The usual proof relies on $a^2> 0$ for any nonzero real number $a$. If you can prove that as a lemma from the basic axioms, and you note that 1 is the multiplicative identity, you will be done.

Solution 2

It does very much depends on what "basic axioms" you use. Believe it or not not all mathematicians use the same. YOu should list which ones you have.

From an algebra perspective, we can use the ordered field axioms.

There's a lot of things to prove.

Intermediate and nescessary things to prove but our big goal is:

a) For all $a\ne 0$ we know $a^2 > 0$.

Then we are done, as $1 = (1)^2 > 0$.

To prove a) we usually have an axioms $a > b; and x > 0$ then $ax > bx$. We also have if $a > b$ then $a + x > b+x$ for all x$.

From there we can prove $x > 0 \iff 0 > -x$ by noting $x > 0 \implies x-x > 0 -x$ so $0 > -x$.

We need to prove tedious little things such as $(-x)(y) = x(-y) = -xy$ but using the axiom $a(b+c) = ab + bc$ and that for all $a$ there is a unique $-a$ so that $a+(-a) = 0$. Then we need to prove $(-x)(-y) = xy$.

This is all to prove that if $a > b$ and $x < 0$ then $ax < ab$ (because $x < 0 \implies -x > 0 \implies a(-x) > b(-x) \implies -ax > -bx \implies -ax +ax + bx > -bx +ax +bx \implies $bx > ax$).

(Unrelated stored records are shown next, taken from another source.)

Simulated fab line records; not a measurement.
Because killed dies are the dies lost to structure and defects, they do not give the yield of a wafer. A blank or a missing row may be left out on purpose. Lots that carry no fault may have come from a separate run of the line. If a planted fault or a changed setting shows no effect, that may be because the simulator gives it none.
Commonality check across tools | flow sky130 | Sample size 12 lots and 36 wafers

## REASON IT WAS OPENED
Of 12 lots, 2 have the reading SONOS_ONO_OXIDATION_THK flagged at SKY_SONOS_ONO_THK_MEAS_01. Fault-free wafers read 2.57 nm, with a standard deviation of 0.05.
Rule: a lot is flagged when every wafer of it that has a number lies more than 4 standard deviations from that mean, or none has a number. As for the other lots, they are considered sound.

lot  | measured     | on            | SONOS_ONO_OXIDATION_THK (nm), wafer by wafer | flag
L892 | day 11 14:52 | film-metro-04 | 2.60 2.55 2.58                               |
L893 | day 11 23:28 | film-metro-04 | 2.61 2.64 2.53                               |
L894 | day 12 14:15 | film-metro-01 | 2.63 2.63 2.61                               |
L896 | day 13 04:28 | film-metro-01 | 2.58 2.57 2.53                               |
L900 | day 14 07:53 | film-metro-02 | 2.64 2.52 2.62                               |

So with all that in mind we can prove: If $x > 0$ then $x^2 =x*x > 0*x = 0$. And if $x < 0$ then $x*x > 0*x$ so $x^2 > 0$. So as long as $x \ne 0$ we have $x^2 > 0$!

So $1 = 1^2 > 0$!

Solution 3

It follows directly from Peano's axioms.

You might want to refer to the different axioms you use.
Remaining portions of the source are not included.